On August 11, 1500 Francesco Malatesta sent from Florence to Francesco II Gonzaga, at the latter's request, a drawing of the villa done by Leonardo, as well the project for replicating it. Malatesta specifies: «I am sending Your Illustrious Lordship the drawing of Agnolo Tovaglia's house done by the hand of Leonardo Vinci… The aforesaid Leonardo says that to make a perfect thing, it would be necessary to transport this site which is here, there where Your Lordship intends to build [...] I have not had the drawing coloured, nor had the ornaments of verdure, of ivy, of boxwood, of cypresses, nor of laurel added, as they are here, since I thought there was little need of them: but if Your Lordship wishes, the aforesaid Leonardo offers to do so in both the picture and the model».

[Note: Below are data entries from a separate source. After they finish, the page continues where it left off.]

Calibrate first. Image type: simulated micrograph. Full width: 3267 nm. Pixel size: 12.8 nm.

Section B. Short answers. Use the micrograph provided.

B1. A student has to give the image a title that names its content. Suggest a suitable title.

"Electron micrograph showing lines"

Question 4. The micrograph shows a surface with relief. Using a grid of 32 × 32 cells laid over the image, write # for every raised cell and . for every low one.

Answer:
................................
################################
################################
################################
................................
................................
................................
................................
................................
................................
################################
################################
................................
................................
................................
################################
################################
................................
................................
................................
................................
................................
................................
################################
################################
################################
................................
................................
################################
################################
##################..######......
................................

In effect, the architecture of this building complex (with the core of the medieval tower, the villa with its hortus conclusus, greenhouses and lemon houses), in spite of the discontinuity due to remodelling and additions, is remarkable, especially in relation to the magnificent landscape of the Florentine hills, rising like an airy balcony over the valley of the Ema.
It is interesting to note that Bartolomeo del Tovaglia was one of the bankers recorded by Leonardo in a memorandum in the Codex Atlanticus dating from the late 15th century as one of his correspondents from France and Flanders.